Narrating my life in essay form… Now this is something I miss. I dived into the blogosphere not knowing what to blog at all, not knowing what to expect and, most of all, not knowing that I would last this long. All the poems in here have faced my inner critic. It has been messy as one part of my brain (and most of my heart) is jumping for joy as I am close to hitting that “Publish” button but another part is this little devil that tells me I could never be good at anything and that I would never be somebody. It is confusing, it is tiring at times and it cuts my soul into small pieces of broken glass. Every poem I share with you went through hell, my own personal hell. It takes a tremendous amount of courage, a couple of side eyes from my little devil and me wondering when everything would end. I wonder if there will ever come a time when my writings, my works, my films, my art would be something I am truly proud of.

To tell you the truth, I do not even know who I am doing this for anymore. I know art should be for yourself, but the lines are so blurry now. I do not know if I am actually doing this for me and this question keeps me up most of the time. What is art for me and why am I still here? Why, if I am doubting myself so much, am I still fighting? Why am I still creating, brainstorming, crafting, writing, dreaming, feeling, observing, pondering, overthinking, breathing art?

Art is something I could never live without. I breathe in words and I breathe out poems. I watch a movie and instead of just watching it, I devour every dialogue, every movement, every music, every expression of the actors, every laugh or cry from the audience, every single frame, and I always come out of the cinema full, no matter if the movie is good or bad. Even by just thinking about these two things that matter to me and the future that, although scary, is so exciting, make me feel alive. To be a writer and a filmmaker… The two moons of my little planet. And don’t you worry, this spaceship I have worked on for years is ready for takeoff.

An Essay

So we have this Creative Writing class. We had to write a travel essay and well… this essay I wrote really isn’t much. Anyway, here ya go 😀 

 

Dear you,

 

Everyone has a story. Each one unique from the other. Some stories we share, others we keep. The most beautiful are those that we keep in our minds and our hearts. I have a story to tell you. A story about this one fine Thursday when I decided to finally notice other people around me and figure out their stories just by looking at them. And nothing beats Starbucks when it comes to people-watching. There are many kinds of people there: there are those who go there for their usual fix, those who noisily tap on their laptops to finish a report, those who talk with their bosses or their clients on the phone, those couples that sweetly tell their own tales to each other and then there is the likes of me, watching all of them.
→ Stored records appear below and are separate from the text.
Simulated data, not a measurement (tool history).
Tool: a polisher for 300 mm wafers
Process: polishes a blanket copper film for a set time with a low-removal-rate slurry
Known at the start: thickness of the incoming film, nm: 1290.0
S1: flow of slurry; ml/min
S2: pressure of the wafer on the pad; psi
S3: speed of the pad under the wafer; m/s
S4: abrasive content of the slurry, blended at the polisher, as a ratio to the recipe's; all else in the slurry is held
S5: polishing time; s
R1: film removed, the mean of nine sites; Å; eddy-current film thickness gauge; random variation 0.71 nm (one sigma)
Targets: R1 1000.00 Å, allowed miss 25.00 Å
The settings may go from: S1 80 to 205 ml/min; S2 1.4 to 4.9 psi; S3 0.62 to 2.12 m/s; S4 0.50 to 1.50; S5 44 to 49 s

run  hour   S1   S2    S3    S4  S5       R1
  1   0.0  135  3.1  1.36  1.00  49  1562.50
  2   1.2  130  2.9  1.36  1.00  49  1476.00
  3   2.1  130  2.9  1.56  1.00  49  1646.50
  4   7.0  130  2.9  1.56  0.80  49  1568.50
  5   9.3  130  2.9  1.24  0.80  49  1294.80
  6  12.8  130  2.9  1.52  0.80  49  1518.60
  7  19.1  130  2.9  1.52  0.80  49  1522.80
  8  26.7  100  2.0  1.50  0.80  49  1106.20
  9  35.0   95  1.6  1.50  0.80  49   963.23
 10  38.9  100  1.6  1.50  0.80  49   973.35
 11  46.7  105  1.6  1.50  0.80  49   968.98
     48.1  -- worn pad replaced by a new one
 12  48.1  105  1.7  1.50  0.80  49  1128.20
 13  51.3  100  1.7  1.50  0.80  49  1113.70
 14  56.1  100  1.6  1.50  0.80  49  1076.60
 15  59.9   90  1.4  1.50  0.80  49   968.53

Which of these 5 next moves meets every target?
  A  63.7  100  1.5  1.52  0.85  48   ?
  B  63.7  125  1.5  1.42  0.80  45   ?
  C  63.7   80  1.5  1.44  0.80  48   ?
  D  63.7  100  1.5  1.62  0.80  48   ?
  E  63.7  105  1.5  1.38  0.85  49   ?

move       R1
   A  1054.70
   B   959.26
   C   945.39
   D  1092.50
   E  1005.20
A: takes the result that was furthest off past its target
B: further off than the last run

                Christmas songs were blasting through the speakers as we entered the café. I made a mental note to buy Christmas gifts as early as next week. Inah, my friend, and I went straight to the counter. She made me buy this holiday special frappe so she could add one sticker for a Starbucks planner. So I ordered this Toffee Nut Frappe that looked really good on the menu and a Ham and Cheese Croissant to stop my stomach from growling. Oh how I hate spending too much just for a drink! When we got what we ordered, we went upstairs and we sat near the balcony overlooking the whole café. I took a sip of my coffee and I winced as the bitter liquid slid down my throat. I hate coffee! The only thing I truly love about Starbucks’ coffee is the cream. While sipping my coffee, I looked at the people around me. Down below, there was an American man looking outside the window. He looked old and lonely. Maybe this American man misses his wife whom he left in America or his children who left him. Then I looked at the woman in front of me who was smiling so brightly as she typed away on her laptop. Maybe she finally finished her report or maybe she is chatting with her boyfriend online. Inah looked at me weirdly so I temporarily stopped imagining. She talked about Lee Min Ho, a popular Korean artist who is currently endorsing Bench. Inah likes imagining things and so she said, “What if Lee Min Ho was here right now? What if he approached us and asked us to come with him?” We squealed like pigs! I noticed some people look at us and I just laughed the embarrassment away. It was quite an experience and I really wish you were there to see it all.

                Some stories cannot be written on paper because sometimes we cannot express everything through words. I did not experience a complete transformation or anything of that sort that one fine Thursday. I was looking for a tale to tell and I found a lot. Everyone has a story. Each one unique from the other. So I want to know… what is your story?